MARY LOUISE KELLY, host:
This is TALK OF THE NATION. I'm Mary Louise Kelly in Washington. Neal Conan is away.
When spring comes, and the snow melts in Afghanistan, the fighting picks up from its winter lull. That's the traditional rhythm, at any rate, to the cycle of war in Afghanistan.
But as we enter this tense spring fighting season, a lot has changed, not least the addition of tens of thousands of additional U.S. troops that President Obama ordered to Afghanistan to try to change the trajectory of the fight.
Some military leaders and analysts point to signs that the counterinsurgency is going as planned. And the White House maintains that troops will start to head home this July with the goal of Afghan forces taking the lead for security across the country by the end of 2014.

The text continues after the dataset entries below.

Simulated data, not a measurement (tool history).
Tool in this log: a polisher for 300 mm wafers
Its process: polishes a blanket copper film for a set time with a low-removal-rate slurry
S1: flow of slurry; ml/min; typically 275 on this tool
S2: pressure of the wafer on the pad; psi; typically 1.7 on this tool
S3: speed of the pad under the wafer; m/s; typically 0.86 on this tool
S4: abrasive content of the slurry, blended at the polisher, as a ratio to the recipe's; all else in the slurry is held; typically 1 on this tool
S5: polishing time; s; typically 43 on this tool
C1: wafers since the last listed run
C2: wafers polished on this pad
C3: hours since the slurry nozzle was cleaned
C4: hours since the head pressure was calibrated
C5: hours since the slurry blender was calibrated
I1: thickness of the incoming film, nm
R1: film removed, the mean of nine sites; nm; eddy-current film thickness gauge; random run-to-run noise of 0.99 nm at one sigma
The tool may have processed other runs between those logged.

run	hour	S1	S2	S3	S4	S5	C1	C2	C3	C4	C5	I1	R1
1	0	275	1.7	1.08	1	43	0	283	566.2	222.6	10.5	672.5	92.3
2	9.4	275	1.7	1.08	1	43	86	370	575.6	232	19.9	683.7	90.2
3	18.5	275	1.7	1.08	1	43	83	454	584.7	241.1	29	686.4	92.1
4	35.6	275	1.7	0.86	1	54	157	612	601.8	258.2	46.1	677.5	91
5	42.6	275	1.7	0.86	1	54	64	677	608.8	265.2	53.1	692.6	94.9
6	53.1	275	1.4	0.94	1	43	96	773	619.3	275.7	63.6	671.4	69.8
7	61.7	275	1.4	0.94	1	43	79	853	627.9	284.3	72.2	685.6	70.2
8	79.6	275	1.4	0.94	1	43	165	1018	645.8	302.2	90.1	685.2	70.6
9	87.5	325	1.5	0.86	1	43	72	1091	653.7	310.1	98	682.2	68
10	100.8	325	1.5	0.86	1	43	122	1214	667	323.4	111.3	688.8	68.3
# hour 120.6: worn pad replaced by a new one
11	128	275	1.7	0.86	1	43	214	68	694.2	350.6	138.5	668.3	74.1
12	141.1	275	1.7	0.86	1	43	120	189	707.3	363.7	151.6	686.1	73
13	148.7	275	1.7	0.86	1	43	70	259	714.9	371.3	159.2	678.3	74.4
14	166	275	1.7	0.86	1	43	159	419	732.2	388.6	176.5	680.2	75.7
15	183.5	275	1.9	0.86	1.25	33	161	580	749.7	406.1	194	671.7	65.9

Still, there are also worrying developments: new evidence of corruption within Afghanistan's government and security forces, for example, and there are indications that civilian casualties are impeding the counterinsurgency plan. Just two weeks ago, a NATO attack killed as many as 65 civilians in eastern Kunar province. The incident is being investigated by the U.N.
Well, if you have served in Afghanistan, are you optimistic? Let us know. Our number here in Washington is 800-989-8255. Our email address is firstname.lastname@example.org, and you can also join the conversation on our website. That's at npr.org. Click on TALK OF THE NATION.
We're going to begin with C.J. Chivers. He covers the war in Afghanistan for The New York Times, and he's joining us from his home in Providence, Rhode Island, where he's taking a much-needed break from covering the war in Afghanistan.
Chris, nice to have you have you on the program again.
Mr. C.J. CHIVERS (Reporter, The New York Times): Thanks for having me.
KELLY: Well, let me put the question to you first. When you speak to troops on the ground there in Afghanistan, are they optimistic about how it's going?
Mr. CHIVERS: Well, I would say that the lower down the ranks you, the less optimism you find. The pragmatic view of the people actually walking the patrol is that, you know, the - a plan has crested. We have all the forces on the ground. And now what? Where do we go from here? Because what they're controlling is actually a fairly small part of the country, which they call key (technical difficulty) districts. And a lot of the country is still very much, even with all these troops on the ground, out of their influence.
KELLY: And when we talk about the spring fighting season, and traditionally that is when violence would pick up again, do you see it following that track this year?
Mr. CHIVERS: Well, it's - we should start with a caveat. It's always difficult, and I'm very suspicious of any assessments that are made this time of year. February and March is, you know, the end of what's usually a slowdown in the violence, and we can expect things to pick up several weeks on from now. And then we'll have a more clear picture.
But there - if you look at the last few months, you know, where it typically, the violence does go down quite a bit, there's been a lot of sustained incidents. There's been attacked in Jalalabad. There's been attacks in Kabul. The incidents have managed to keep quite a bit of pressure up, even though all these forces are on the ground. So I would think that this year would follow the past patterns and be quite bloody.